Shackles used to bind slaves. UN Photo/Mark Garten
PARIS, France -- Marking the anniversary of the first successful slave uprising in the Western hemisphere, in the French colony of Saint-Domingue, which culminated in the elimination of slavery there and the founding of the Republic of Haiti, the head of the United Nations Educational, Scientific and Cultural Organization (UNESCO) said on Saturday that the struggle to overcome slavery “has strengthened awareness of the equality of all men and women, which we have all inherited directly.”
“The history of the slave trade tells not only of the suffering endured but also of the ultimately victorious struggle for freedom and human rights, symbolized by the slave uprising in Saint-Domingue on the night of 22 to 23 August 1791,” said UNESCO's director-general, Irina Bokova, in a message to mark the International Day for the Remembrance of the Slave Trade and its Abolition.
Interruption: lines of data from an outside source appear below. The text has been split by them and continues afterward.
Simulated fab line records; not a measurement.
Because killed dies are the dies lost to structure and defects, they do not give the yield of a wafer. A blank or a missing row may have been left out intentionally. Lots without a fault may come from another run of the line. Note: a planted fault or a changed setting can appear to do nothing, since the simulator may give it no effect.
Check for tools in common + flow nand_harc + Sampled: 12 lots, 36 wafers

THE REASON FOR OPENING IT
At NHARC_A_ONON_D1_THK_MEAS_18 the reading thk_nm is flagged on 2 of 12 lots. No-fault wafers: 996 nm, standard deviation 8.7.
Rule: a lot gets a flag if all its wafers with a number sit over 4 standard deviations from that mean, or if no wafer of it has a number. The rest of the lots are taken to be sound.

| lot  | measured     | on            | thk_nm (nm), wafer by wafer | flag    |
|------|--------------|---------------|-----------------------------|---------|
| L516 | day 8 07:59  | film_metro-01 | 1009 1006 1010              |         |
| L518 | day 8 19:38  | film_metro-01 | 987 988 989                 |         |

This year's Day commemorated the 210th anniversary of Haiti's independence and the 20th anniversary of UNESCO's educational and cultural programme, the Slave Route Project, a pioneering project that has helped to accelerate research and raise awareness of the history of slavery and its consequences.
UNESCO's educational and cultural programmes and support for historical research are intended to highlight the wealth of the traditions that African peoples have forged in the face of adversity – in art, music, dance and culture in its broader sense, creating indissoluble ties between peoples and continents and irreversibly transforming the face of society.
This heritage is invaluable for living in peace in our globalized world on the eve of the International Decade for People of African Descent (2015-2024),” said Bokova, adding that transmission of this history is an essential condition for any lasting peace based on mutual understanding among peoples and full awareness of the dangers of racism and prejudice.
“It also helps us to continue mobilizing against modern forms of slavery and trafficking in human beings that still affect more than 20 million people worldwide,” she said.
Bokova noted that UNESCO is contributing actively towards the design of a Permanent Memorial to and Remembrance of the Victims of Slavery and the Transatlantic Slave Trade, to be established at the United Nations Headquarters in New York.
“I call on all member states and partners of UNESCO, in schools, universities, the media, museums and places of memory, to mark this International Day and redouble their efforts to ensure that the role played by slaves in winning recognition of universal human rights is better known and taught more widely,” she said.